(just a back page; June 30, 2008)

INAVALE FARM IS STILL
Oregon’s Mane Event


       That headline spanned the full sports page of the Corvallis Gazette-Times. The story featured the farm of Norm and Alice Glass with a half page photo of their daughter Carolyn and husband Luigi.
       While we were here on Puget Sound some 360 horse trailers streamed past our house on Airport Avenue south of Corvallis on the way to Inavale Farm. Hundreds of spectators drove past to watch the Horse Trials featuring exciting steeplechase type jumps along with some technical drills. It’s the only such course in Oregon with competitors coming from all over the west.
        It’s a big deal, as the newspaper pages demonstrate.
       If you’ve been faithful readers of the blue sheet through all these years you’ve heard about Inavale Farm. It was mentioned at the time we were involved in a memorial event for more than a dozen horses that died in a tragic fire. It was a sad day.
       For the last decade or so you have read about our Easter Sunday Champagne Brunch held at Inavale Farm. It is a big deal…for us. Most of our group has never attended any of the horse events at Inavale Farm or taken advantage of the kennel service that Alice manages or participated in the programs that teach young people to love and care for and ride and train their horses.
       Our Easter group knows that Caroline has been famous for many years because she bakes and decorates the Easter cake. Luigi has had a big hand in creating a welcoming entrance, among other things. But when you read their story the truth is out. Cake decorating is definitely a side line
       It’s rather normal for us to think that whatever we are doing is the biggest event in town. If you only read the blue sheet you might think that Easter is the “main event” of the year at Inavale Farm. But if you opened the newspaper on June 22 you would know that for thousands of people in the horse world Inavale Farms Horse Trials is immense.
       On the other hand, who knows what is the biggest thing that happens there…or anyplace? Often it is the smaller moment that is most memorable. The story of Jesus is filled with reports of individual “moments” more often than big occasions. There can be individual “main events” going on in the midst of a “mane event.” I’m sure that there were enough life-altering events on that one weekend on the farm to fill a book.

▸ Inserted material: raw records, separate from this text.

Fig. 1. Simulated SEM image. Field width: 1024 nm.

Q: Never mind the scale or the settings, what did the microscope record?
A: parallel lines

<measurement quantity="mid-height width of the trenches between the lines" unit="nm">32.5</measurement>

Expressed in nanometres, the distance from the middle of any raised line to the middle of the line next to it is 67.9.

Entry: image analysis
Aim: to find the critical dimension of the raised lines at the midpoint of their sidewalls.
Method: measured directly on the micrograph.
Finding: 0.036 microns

       I realized that just seeing the words “Inavale Farm” filled my mind. It’s a “moment thing.” It’s amazing that this hard to find farm at the end of a remote road in Benton County could draw such crowds and be a stepping stone for some horse and rider to get to the Olympics.
       And it’s amazing that Alice and Norm have seen their hopes and dreams for their farm turn into a community and regional institution. You’ll have to ask them what they think is the “main event” at Inavale Farm.                 
       Their 50th Anniversary is this summer. It probably won’t win a headline, but for my money it rates as a “main event.”